Transactional state handling is nothing we think much about anymore. It’s there. To the extent, that – I suspect – many have not thought much about it in the first place.
This post is about some, say, transaction potholes that I ran into at times – fooled by my own misleading intuition. And then… it is a little database transactions 101 that you may have forgotten again.
When I left university I had not studied database theory. Many Math and CS students did not. And yet I spent most of my professional career working for software solutions that have a relational database system (RDBMS) such as Oracle, Postgres, DB2, MS SQL Server or even MySQL, if not at their heart, than at least as their spine.
I have also worked on solutions that relied on self-implemented file system storage, when an RDBMS could have done the job. I consider that a delusional phase and waste of time.
There is of course limits, and there is problems where an RDBMS is not suitable – or available. Where it is however, it the one solution because:
- There is a rather well-defined and well-standardized storage interface (SQL, Drivers) to store, retrieve, and query your data.
- The relational algebra is logically sound, mostly implemented, well-documented, and really flexible, and actually proven to be so.
- Any popular RDBMS system provides for an operational environment, can be extended with professional support, has backup & recovery methods, etc, etc.
- It is transactional!
Let’s talk about the last bullet point. The key feature of transactional behavior is that of its all or nothing promise: Either all your changes will be applied or none. You will have heard about that one.
This is so important not because it is convenient and saves you some work of change compensation. It is important because normally you have absolutely no idea what are those changes that your code, the code you called, or the code that was called by the code you called actually made! That’s big.
But what is in that “all or nothing” scope? How do you demarcate transations?

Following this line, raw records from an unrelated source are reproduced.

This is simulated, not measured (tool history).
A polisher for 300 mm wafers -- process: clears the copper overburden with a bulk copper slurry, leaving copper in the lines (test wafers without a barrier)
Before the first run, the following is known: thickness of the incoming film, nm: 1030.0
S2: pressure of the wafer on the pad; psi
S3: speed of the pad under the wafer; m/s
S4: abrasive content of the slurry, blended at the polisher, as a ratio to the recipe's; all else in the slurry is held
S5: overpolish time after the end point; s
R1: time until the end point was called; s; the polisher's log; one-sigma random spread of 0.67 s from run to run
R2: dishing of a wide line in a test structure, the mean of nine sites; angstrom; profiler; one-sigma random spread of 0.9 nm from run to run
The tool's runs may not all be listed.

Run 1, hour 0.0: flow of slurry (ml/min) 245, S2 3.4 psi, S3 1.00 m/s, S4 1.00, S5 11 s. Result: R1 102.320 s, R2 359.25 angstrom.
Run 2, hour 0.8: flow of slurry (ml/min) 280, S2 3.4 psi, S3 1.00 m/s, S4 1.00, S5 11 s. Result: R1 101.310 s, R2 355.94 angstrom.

That depends a bit on what you are implementing. The principle of least surprise is your friend though. There are some simple cases:
- User interactions are always a good transaction scope
- Processing an event or a service call with a response is a good transaction scope
Or to cut things short a good scope is every control flow…
- … that represents a complete state change in your system’s logic and
- … that does not take long.
Why should it not take long?
There is hardly a system that executes a single control flow. There will be many concurrent control flows – otherwise nobody will want to use the system, right? And they share the same database system. The real problem of a long running transaction is not so much that it holds on to a database connection for a long time, which may or may not be a sparse resource, but that it may prevent other control flows from proceeding by holding on to (pessimistic) locks in your database:
In order to prevent you from creating nonsense updates an RDBMS can and does provide exclusive access to parts of the data stored – e.g. in the form of a row-level lock when updating a record. There is extremely good reasons for that you can read up on elsewhere. Point is: It happens.
And as you have effectively no idea what updates are caused by your code – as we learned above – you can be sure that your system will run into blocked concurrency situation and will not be responsive and will not scale well in the presence of a long running transaction scheme. You do not want that.
Coming back to transaction demarcation – here is a classic. In Java EE, a long time ago, when it was still called J2EE, there was really no declarative out-of-box transaction demarcation for Web applications. Following the logic of what is a good transaction demarcation above, the normal case is however that a single Web application request, at least when representing a user interaction, is a premier candidate for a transaction scope.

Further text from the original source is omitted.